Old tractors are the antique cars of the farm. They conjure up fond memories of childhoods spent farming with Dad. They hail back to simpler, easier times. And they satisfy a machinery-lover’s mechanical soul.

They also tell the story of America’s industrial and agricultural development through the last century.

Ageless Iron Almanac                                                                                   

You can find the latest news, history, humor, and restoration tips about those old tractors in Successful Farming’s Ageless Iron Almanac.

The Ageless Iron Almanac pages are filled with step-by-step restoration and repair advice along with ideas for organizing your shop and reviews of the latest tools. The cartoon “You Know You’re a Tractor Nut When...” will make you chuckle, and you can revel in in-depth histories of unusual makes of tractors and rare finds.

You can also see what your fellow collectors are up to, with personal stories of collectors and collections.

John Deere history sets the stage

Of course there is plenty of John Deere history to be found in the Ageless Iron Almanac. Did you know the slogan “Nothing Runs Like a Deere” was first used to sell snowmobiles? Or that only nine corporate leaders have sat at the helm since the company began 175 years ago?

From its meager beginnings in a blacksmith’s shop, John Deere has been the story of the American Dream. But it has not been the smooth sailing the rose (or green)-colored glasses of hindsight might lead you to believe.

The company has survived four economic depressions and multiple attempts at hostile corporate takeovers.

It was 1912 when John Deere dealers realized sales of plows and other implements were not enough, they needed a tractor to complete the line, but even that wasn’t an easy sell to the decision makers.

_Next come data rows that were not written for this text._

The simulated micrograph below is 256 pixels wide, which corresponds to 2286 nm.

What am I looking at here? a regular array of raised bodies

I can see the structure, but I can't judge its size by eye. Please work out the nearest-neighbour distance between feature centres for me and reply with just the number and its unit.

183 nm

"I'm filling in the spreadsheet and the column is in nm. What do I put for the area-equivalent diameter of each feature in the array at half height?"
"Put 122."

And not every tractor model has been a success. But an insistence on quality and customer service has paid off. Today, John Deere claims its place as the leading agriculture machinery company in the world.

John Deere tractors are popular

Deere’s steady approach has proved successful, but it can’t claim to have always been on the cutting edge. Its first line of diesel tractors was developed in response to the popularity of International Harvester’s WD-40. Planning began in 1936, and it took nearly 14 years to complete. The result was the model R, introduced in 1949, a machine that set fuel economy standards and excelled at pulling a heavy load. It was also the first JD equipped with a live independent power take off, and the first to offer an optional factory cab.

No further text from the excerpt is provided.